This is the kind of thing you're talking about right?
https://steembottracker.com/
No, I am referring to the group of about 200 accounts, mostly sybil accounts that have been improperly gained from the Steemit account faucet, that are all voting at once on your posts, and comments by all or most of the other accounts I named. I don't know who these accounts belong to but I am asking that they discontinue using them this way. The few cents in rewards they may generate will be nullified either way, going forward.
I was asking @alliesin - the accounts you refer to are not under my control, and I am not the proprietor - I have asked that I be removed from the votechain, which is all I can do. What the owner(s) of the remaining accounts do, is up to them.
Thank you for your input though.
Appreciated!
Please re-read my comment and understand what costs such a trail has on the network.
I think your comment speaks to a more underlying problem with this blockchain, if scalability/costs is affected by mechanisms allowed by the protocol.
That argument has been used before. There is a significant difference in value and network effect of 200 real people using the network vs one person controlling 200 accounts. In theory, the value of the token will increase with the number of real users. So in theory it's more worthwhile and economically feasible to run a Steem node to support those real users, because they return value. Whereas the sybil accounts are mostly drag.

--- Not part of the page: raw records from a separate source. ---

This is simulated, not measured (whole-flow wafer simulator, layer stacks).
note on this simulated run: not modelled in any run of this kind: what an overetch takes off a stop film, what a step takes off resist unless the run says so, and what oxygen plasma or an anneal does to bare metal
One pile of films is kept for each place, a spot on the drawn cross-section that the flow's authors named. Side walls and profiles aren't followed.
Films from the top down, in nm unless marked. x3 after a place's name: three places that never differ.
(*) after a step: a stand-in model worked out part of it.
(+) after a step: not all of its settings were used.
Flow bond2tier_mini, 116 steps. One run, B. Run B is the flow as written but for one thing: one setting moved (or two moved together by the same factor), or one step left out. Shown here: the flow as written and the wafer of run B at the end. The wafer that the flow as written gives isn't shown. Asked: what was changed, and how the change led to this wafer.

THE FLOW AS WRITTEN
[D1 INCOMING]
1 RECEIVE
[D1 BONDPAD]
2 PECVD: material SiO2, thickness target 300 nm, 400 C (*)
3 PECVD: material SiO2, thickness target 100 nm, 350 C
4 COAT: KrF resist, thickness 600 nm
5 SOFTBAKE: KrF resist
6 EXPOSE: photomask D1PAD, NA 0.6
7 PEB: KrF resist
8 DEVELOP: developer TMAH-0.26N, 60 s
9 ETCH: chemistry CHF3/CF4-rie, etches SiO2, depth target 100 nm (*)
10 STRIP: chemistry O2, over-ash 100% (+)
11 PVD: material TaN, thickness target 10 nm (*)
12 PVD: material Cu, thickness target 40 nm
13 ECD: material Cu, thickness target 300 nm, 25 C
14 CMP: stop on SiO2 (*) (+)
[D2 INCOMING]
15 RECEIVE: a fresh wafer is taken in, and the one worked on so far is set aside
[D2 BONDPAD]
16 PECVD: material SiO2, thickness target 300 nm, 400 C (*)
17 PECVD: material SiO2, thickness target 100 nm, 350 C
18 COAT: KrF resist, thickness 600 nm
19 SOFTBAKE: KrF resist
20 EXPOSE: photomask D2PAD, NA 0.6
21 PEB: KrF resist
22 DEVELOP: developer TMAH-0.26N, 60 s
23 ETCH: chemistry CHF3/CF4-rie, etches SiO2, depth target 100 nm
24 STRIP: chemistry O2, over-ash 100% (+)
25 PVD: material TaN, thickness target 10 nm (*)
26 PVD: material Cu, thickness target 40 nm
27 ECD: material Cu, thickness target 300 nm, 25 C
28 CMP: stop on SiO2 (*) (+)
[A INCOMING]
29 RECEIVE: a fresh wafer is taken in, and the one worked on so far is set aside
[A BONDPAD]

I don't know the particulars of this "votingchain" or how that person or persons use it - but who's to say it isn't 200 real accounts that have "banded" together to help one another out..?
Seems like ALOT of work for not much profit, to spend that much time setting up fake accounts? (Keep in mind I don't know if this is the case, just posing a theoretical here, as I'm new to this chain and not fully up to speed on its protocol) - what's worse in your opinion; selling your SP for gains, indiscriminate of content vs. people gathering their SP in unison?
It's not alot of work to set up a bot and voting trail. Last year one group of accounts was doing this for $1k a day with about 20,000 accounts. There are hundreds of such operations ranging from 50 accounts to over 25,000 accounts.
The money is from the faucet and is therefore taking accounts away from 'real' users.
If @alliesin wants to buy 3,000SP and delegate it to their 200 accounts to run a service or trail that is acceptable if still frowned upon since it creates vote spam.
Thanks for the info - I just remember it took me forever to get verified myself - like 2-3 weeks, but that might just have been me, I assumed that would be for everyone, and that it was because they really wanted to verify that I WAS indeed a real person...
But to finish the thought (again, not trying to instigate, just learn) does that necessarily mean that it isn't 200 real people who found each other for this purpose somehow, can you tell if its actual people vs. fake accounts, and if so, how?
I don't see how a vote-chain is frowned upon, but people selling their votes to anyone that will pay isn't... Isn't that like saying; "I'll shill your post, no matter the content - but it's not ok that you do this yourself"
P.S. Genuine question - not instigation or anything, just thinking out loud...
There are a lot of vote chains .Though if someone has 100+ accounts most of us would appreciate it if they consolidated into one account to avoid adding unnecessary bloat to the blockchain.
I have small vote chains myself consisting of two to 4 accounts. These accounts don't always vote or flag the same posts and they are different project and personal accounts. They are also accounts that were created or bought and have been powered up with their own SP.
The signup process is still a bit flawed. There are large groups of sequential accounts that have made it through recently. It shouldn't take someone 2-3 weeks to get a free account when we have this many being created by single individuals. There's been ongoing discussions on how to solve this but no solutions as of yet.
There are quite a few groups I'm watching that may or may not be owned by one individual. I don't add them to @mack-bot until I'm sure they are. That doesn't mean I'm not human and don't make mistakes, I try to keep those at a minimum. I added the group above to mack-bot yesterday and the reason I found this discussion is because I check every account manually. You're account fit the pattern I look for.
There are a number of accounts that have 200 or more real people that vote for them. Especially some of the minnow groups. There are a lot of discord communities from around the world that are there to help and support new members.